- The Washington Times - Tuesday, January 3, 2012

Unless the NHL ditches the idea of outdoor hockey and the buzz, ratings and money that goes with it, a Winter Classic in Washington is more of a question of when, not if.

But the event won’t take place in the D.C. area in 2013. That’s no surprise, given Detroit’s favorite status, though owner Ted Leonsis confirmed as much Tuesday.

“To set the record straight, there has not been any communication to us on a formal basis as to a Winter Classic coming to DC in a specific year. I have been told that the Winter Classic will NOT be coming to DC next year though,” Leonsis wrote on his blog. “I have also been assured that because of the size of our fan base — and the beauty of our city — that a Winter Classic would come to Washington DC; at some point in the future. And that is good enough for me.”

That future is expected to be 2014 or 2015, a result of the Caps’ agreement with the NHL to visit the Pittsburgh Penguins last season. Detroit’s Comerica Park is considered the top choice for next year’s event, with a chance that it happens at Michigan Stadium in Ann Arbor.

League chief operating officer John Collins brought up Detroit and New York as future sites, but commissioner Gary Bettman wouldn’t speculate on talk about going west with the Winter Classic soon.

“The answer is you can eliminate some of the warmer climates,” he said Monday. “We are not probably going to go back to where we have been. So that’s all you get from me today.”

Reports have indicated the NHL’s promise to the Caps was a Winter Classic by 2014, though that is not official. It would seem to fit into the timeline, though, with a city such as Minneapolis or Denver getting a chance to host the event before New York City, which could have the game at Yankee Stadium once the contract for the Pinstripe Bowl runs out.
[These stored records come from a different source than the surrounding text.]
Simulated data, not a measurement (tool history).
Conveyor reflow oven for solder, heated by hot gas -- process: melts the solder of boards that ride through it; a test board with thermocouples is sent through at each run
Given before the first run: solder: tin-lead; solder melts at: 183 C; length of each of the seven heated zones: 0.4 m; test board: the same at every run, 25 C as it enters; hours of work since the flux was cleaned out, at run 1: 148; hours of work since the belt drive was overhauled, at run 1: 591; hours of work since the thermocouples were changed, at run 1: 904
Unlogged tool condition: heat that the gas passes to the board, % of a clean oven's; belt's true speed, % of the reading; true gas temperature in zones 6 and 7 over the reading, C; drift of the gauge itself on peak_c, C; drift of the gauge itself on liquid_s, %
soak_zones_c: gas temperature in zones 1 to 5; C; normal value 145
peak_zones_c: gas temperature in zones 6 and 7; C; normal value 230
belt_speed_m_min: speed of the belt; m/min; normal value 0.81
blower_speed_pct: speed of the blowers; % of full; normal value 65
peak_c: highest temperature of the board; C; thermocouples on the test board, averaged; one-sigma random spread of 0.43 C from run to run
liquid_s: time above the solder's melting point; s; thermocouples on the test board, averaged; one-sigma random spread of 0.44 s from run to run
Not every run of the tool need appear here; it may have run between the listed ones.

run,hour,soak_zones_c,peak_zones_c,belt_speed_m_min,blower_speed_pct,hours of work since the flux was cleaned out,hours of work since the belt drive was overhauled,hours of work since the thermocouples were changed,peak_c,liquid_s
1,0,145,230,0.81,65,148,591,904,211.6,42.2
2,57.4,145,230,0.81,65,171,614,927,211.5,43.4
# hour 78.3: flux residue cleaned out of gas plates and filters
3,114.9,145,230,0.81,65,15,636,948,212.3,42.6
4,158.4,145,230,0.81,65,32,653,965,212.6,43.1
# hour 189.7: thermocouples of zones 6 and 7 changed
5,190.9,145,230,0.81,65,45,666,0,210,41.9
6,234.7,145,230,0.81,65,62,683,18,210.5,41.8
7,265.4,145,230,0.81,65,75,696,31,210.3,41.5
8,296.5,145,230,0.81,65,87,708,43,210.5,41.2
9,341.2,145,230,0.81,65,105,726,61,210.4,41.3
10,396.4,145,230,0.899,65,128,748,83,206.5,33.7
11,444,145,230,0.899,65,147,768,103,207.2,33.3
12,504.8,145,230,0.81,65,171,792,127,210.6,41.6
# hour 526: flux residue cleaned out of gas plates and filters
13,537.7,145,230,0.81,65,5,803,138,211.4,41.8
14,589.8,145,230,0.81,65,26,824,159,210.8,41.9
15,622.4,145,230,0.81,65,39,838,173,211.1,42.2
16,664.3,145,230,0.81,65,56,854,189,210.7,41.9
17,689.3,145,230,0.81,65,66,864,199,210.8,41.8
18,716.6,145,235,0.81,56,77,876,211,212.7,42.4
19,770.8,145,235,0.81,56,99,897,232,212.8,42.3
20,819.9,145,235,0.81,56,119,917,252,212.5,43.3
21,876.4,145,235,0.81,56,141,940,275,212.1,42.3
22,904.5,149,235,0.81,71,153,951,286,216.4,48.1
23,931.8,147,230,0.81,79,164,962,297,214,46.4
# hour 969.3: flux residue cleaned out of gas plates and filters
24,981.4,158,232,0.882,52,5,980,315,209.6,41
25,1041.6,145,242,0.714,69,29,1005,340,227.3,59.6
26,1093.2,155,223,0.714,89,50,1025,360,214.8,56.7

Capitals center Jeff Halpern was among many who suggested the National Mall for when Washington does get a Winter Classic, something Leonsis also shot down.

“It is not feasible,” Leonsis wrote. “There aren’t enough common areas to build out seats. and the expense involved to create locker rooms; icestands and studios are prohibitive.”

Nationals owner Mark Lerner owns a share of the Capitals, making Nationals Park the likely favorite for a D.C. site.